I have a load of survey data that I need to run a t-test through. It looks something like this (but not much like this, a dolphin is unlikely to be 52mm):
Area Season Species Length (mm)
Christchurch Spring dolphin 52
Christchurch Spring dolphin 54
Christchurch Spring dolphin 46
Christchurch Spring dolphin 40
Christchurch Spring dolphin 38
Christchurch Autumn dolphin 52
Christchurch Autumn dolphin 54
Christchurch Autumn dolphin 46
Christchurch Autumn dolphin 40
Christchurch Autumn dolphin 38
Christchurch Spring ray 52
Christchurch Spring ray 54
Christchurch Spring ray 46
Christchurch Spring ray 40
Christchurch Spring ray 38
Christchurch Autumn ray 52
Christchurch Autumn ray 54
Christchurch Autumn ray 46
Christchurch Autumn ray 40
Christchurch Autumn ray 38
My problem is I have a range of species and about 2000 measurements and I need to run a paired t-test for each species between each season. I am very new to r and coding in general so any help is appreciated in making this process more efficient as I am fully aware I have probably not gone about this the most streamlined way.
I'd like to be able to loop the t-test through somehow and get a nice understandable output and be able to apply the script to other locations easily (I have 6).
I have split the large data frame down to species and removed the empty data frames from the list
list_df<-split(ld22,ld22$SPECIES_NAME)
list_df<-list_df[sapply(list_df, nrow) > 0]
I then tried this, which I found by googling the problem:
p <-list()
for (i in 1:length(list_df)) {
p[[i]] <- pairwise.t.test(list_df[[i]]$TOTAL_LENGTH_MM, list_df[[i]]$SURVEY_TYPE, p.adjust = "none")
}
p
There are no error codes but I don't get any results and I have no idea where to go next. Any help would be much appreciated.
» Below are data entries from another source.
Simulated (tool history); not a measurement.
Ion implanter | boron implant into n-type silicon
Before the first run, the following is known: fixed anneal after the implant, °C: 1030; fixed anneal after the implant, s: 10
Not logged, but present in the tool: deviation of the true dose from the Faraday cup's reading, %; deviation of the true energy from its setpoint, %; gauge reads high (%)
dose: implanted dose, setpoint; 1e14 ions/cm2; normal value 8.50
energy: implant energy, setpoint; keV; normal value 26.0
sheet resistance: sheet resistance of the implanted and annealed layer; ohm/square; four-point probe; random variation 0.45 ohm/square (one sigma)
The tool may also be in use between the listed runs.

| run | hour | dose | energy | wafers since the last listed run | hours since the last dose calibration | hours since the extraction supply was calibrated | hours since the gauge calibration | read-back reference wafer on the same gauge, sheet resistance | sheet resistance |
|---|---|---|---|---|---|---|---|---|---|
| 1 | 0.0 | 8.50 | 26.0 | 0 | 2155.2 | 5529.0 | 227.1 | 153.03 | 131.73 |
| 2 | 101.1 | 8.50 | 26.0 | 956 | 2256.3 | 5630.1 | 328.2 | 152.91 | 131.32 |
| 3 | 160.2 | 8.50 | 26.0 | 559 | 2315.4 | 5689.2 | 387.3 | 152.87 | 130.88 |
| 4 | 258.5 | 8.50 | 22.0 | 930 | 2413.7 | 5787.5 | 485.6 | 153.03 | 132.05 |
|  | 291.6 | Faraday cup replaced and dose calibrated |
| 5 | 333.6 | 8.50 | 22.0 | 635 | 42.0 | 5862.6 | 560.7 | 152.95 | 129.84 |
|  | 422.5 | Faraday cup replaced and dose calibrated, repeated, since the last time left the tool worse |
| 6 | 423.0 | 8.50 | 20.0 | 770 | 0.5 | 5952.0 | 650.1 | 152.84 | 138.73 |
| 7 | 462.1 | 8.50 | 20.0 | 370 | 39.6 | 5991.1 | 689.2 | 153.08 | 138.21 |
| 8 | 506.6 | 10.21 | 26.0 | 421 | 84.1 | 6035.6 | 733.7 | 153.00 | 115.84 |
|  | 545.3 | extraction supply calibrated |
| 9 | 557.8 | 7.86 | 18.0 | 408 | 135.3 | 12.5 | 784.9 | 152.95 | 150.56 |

CodePudding user response:
We could use lapply
instead of the loop to make it a bit less verbose. We would probably want want to extract the p.value
from the returned list too. I.e.
p <-
split(ld22, ld22$Species) |>
lapply(\(x) pairwise.t.test(x$Length, x$Season, p.adjust = "none")$p.value)
Output:
$dolphin
Autumn
Spring 1
$ray
Autumn
Spring 1
Data:
library("readr")
ld22 <- read_table("Area Season Species Length
Christchurch Spring dolphin 52
Christchurch Spring dolphin 54
Christchurch Spring dolphin 46
Christchurch Spring dolphin 40
Christchurch Spring dolphin 38
Christchurch Autumn dolphin 52
Christchurch Autumn dolphin 54
Christchurch Autumn dolphin 46
Christchurch Autumn dolphin 40
Christchurch Autumn dolphin 38
Christchurch Spring ray 52
Christchurch Spring ray 54
Christchurch Spring ray 46
Christchurch Spring ray 40
Christchurch Spring ray 38
Christchurch Autumn ray 52
Christchurch Autumn ray 54
Christchurch Autumn ray 46
Christchurch Autumn ray 40
Christchurch Autumn ray 38")
Update:
Or just use dplyr
:
library(dplyr)
ld22 |>
group_by(Species) |>
summarise(p_value = pairwise.t.test(Length, Season, p.adjust = "none")$p.value) |>
ungroup()
Output:
# A tibble: 2 × 2
Species p_value[,1]
<chr> <dbl>
1 dolphin 1
2 ray 1
CodePudding user response:
Everything in one go using purrr
:
library(purrr)
library(dplyr)
ld22 |>
group_split(Species) |>
setNames(unique(ld22 $Species)) |>
keep(~length(.x) > 0) |>
imap(~pairwise.t.test(x = .x$Length, g = .x$Season,p.adjust = "none") |>
broom::tidy() |>
mutate(species = .y))
Output:
$dolphin
# A tibble: 1 x 4
group1 group2 p.value species
<chr> <chr> <dbl> <chr>
1 Spring Autumn 1 dolphin
$ray
# A tibble: 1 x 4
group1 group2 p.value species
<chr> <chr> <dbl> <chr>
1 Spring Autumn 1 ray
CodePudding user response:
Write a function and use map function. Can u dput(list_df) if this doesn't work?
library(magrittr)
library(tidyverse)
my_function<-function(df){
df %$% pairwise.t.test(TOTAL_LENGTH_MM, SURVEY_TYPE, p.adjust = "none")
}
map(list_df,my_function)